Prove that the field due to a circular arc is same as its bounded tangent at the centre of curvature

[tellmesomething]

Homework Statement

Prove that the field due to a circular arc is same as its bounded tangent at the centre of curvature

Relevant Equations

None

Lambda = charge density

I tried first taking out the field due to the circular arc and I got $$ (lambda / 4π (epsilon knot) ) (2 sin (theta)) $$

For reference this is the arc that was provided in the question of angle 2(theta) and the tangent

What I dont understand is how can the fields be equal as for the arc, the horizontal component of the net electric field is getting cancelled but as for the rod it will not, the centre of curvature that is the point where the e field we have to take out is not at the centre of the rod..

 

[kuruman]

I think you are meant to draw the straight rod tangent to the arc at the arc's midpoint and perpendicular to the bisector of the angle. Then there will be no horizontal field by symmetry.

 

[TSny]

What I dont understand is how can the fields be equal as for the arc, the horizontal component of the net electric field is getting cancelled but as for the rod it will not, the centre of curvature that is the point where the e field we have to take out is not at the centre of the rod..

It's not obvious whether or not the horizontal component of the field at point C will be zero for the charged tangent line.

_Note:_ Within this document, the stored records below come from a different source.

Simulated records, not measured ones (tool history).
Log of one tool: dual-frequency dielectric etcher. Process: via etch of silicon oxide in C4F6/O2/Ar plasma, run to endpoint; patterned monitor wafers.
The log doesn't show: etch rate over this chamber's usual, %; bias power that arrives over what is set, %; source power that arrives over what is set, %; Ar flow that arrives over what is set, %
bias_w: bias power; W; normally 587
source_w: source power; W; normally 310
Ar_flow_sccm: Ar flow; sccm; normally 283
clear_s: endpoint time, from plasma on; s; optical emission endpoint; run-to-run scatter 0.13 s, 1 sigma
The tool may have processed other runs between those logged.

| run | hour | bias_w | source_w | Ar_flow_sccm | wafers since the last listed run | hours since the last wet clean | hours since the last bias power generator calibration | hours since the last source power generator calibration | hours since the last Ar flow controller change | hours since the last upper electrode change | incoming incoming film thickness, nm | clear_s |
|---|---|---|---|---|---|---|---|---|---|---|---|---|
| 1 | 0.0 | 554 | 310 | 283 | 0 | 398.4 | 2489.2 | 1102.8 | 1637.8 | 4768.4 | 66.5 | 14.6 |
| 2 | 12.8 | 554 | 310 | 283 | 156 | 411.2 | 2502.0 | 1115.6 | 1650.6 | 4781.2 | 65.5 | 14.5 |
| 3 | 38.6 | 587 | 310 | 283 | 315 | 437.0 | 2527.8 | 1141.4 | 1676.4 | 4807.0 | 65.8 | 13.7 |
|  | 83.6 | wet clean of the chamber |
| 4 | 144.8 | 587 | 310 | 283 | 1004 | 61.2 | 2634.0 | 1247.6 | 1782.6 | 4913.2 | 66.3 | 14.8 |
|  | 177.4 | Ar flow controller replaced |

Do the green element of charge and the red element of charge produce the same field vector at point C?

 

[tellmesomething]

It's not obvious whether or not the horizontal component of the field at point C will be zero for the charged tangent line.
View attachment 345143

Do the green element of charge and the red element of charge produce the same field vector at point C?
View attachment 345145

Actually they do yes I get the same expression for dE for both the circular arc and the tangent

 

[tellmesomething]

I think you are meant to draw the straight rod tangent to the arc at the arc's midpoint and perpendicular to the bisector of the angle. Then there will be no horizontal field by symmetry.

But this is how it was drawn up in the question

 

[kuruman]

But this is how it was drawn up in the question

Sorry, I thought it was your attempt to draw something that was described only with words. Look at the drawing on the right. I augmented @TSny's carefully rendered drawing from post #3 (I hope he doesn't mind) to add features that I can refer to.

I suggest that you find the contributions to the electric field at C from two different sources

1. Element $ds$ (shown in red) on the straight line segment at distance $s$ from point A.
2. Element $Rd\theta$ (shown in green) at angle $\theta$ from radial line CA.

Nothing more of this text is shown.